There were other similarities. For example, different types of NGOs were all mainly foundations dependent on funding to survive and develop. But at Green River, when Yang Xin wanted to set up his first protection station, his first sum of money came from the royalties from his book The Soul of the Yangtze: Diaries of Drifting on the Yangtze River [长江魂一个探险家的长江漂流日记]. Of course, after that he also applied for funding from Chinese and foreign foundations, and within China there was support from organisations like Friends of Nature. Green River differed from other ENGOs that relied more on funding from foundations. It always derived part of its funding from its founder’s activities as a photographer, an explorer on the Yangtze, and other things; through this, he was able to draw on broad and diverse social resources, so Green River’s funds did not come just from the environmental protection field.
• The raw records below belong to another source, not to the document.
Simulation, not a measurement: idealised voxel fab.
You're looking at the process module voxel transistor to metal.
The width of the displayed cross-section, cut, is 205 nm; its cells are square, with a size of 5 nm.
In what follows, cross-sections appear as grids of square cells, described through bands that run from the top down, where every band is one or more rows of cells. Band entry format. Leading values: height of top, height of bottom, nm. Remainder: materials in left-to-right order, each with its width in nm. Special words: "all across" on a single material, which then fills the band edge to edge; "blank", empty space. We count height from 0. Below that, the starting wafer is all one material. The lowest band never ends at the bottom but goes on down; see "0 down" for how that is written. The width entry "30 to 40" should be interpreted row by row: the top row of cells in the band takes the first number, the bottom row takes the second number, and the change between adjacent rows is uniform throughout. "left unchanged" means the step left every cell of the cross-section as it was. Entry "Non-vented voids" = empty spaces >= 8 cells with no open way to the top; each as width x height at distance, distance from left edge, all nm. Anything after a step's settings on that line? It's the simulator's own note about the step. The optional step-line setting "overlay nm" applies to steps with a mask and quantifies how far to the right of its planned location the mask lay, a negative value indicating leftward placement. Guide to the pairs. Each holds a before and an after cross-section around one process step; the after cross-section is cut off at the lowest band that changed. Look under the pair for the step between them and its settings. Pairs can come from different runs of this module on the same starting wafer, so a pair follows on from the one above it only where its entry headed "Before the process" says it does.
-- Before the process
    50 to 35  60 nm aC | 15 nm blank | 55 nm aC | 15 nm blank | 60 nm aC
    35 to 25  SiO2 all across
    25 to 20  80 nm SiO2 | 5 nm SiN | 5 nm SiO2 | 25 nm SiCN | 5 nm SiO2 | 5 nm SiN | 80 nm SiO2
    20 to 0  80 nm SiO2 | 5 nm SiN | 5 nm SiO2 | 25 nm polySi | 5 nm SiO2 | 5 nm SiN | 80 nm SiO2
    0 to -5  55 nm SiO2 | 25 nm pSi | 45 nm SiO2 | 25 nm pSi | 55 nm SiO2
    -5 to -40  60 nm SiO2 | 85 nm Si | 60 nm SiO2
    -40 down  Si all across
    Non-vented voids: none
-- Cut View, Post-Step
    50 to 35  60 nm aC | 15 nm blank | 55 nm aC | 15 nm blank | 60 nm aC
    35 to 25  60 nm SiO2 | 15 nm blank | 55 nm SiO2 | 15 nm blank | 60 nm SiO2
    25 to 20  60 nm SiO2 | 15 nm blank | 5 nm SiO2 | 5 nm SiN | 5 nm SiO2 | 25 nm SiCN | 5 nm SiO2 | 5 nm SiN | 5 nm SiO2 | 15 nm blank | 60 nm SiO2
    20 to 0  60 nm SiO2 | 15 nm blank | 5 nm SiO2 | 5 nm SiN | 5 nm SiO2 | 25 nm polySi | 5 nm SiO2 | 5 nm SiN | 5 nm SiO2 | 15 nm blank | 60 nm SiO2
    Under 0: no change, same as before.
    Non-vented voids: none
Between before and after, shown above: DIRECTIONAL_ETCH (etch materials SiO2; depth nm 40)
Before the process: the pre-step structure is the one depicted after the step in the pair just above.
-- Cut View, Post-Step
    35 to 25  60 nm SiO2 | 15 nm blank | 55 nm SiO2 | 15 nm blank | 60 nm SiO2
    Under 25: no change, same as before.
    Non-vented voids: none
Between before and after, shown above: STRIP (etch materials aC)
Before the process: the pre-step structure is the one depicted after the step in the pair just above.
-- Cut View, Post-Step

Related to this, Green River’s projects were not so limited by funders. That is not to say it was not limited at all, but that it was relatively autonomous. In this respect, when it came to autonomy, Yang Xin was quite forward thinking. For example, when he thought something was worth doing, even when it was still unlikely that a foundation would fund it, he would persevere working in this direction, make an impact to show for it, and then retrospectively apply for an award that enabled the organisation to gain some funds and influence. That helped the organisation’s development. That was something different about Green River compared with a lot of other ENGOs.
Meeting a Bottleneck
WW: Something else interesting comes out of this: your experience seems to reflect the broader changes in the agenda and discourse in the environmental protection field. Would you agree?
GY: I have heard people discussing some kind of ‘change in discourse’ but I am not convinced that it is true of my experience. Whether we are talking about individuals or organisations, our development is influenced by an array of different factors. Who knows which factors are most prominent? But when it comes to the development of a whole social group, on the one hand, we are influenced by the context of the times we live in, and on the other, the orientating influence of funding stands out. It might be that for a period funding is oriented towards one particular issue.
WW: Let me go back to something you mentioned when talking about your move from CYCAN to Green River. You said that after working for a few years at CYCAN you felt you had reached a kind of ‘bottleneck’. Can you explain that?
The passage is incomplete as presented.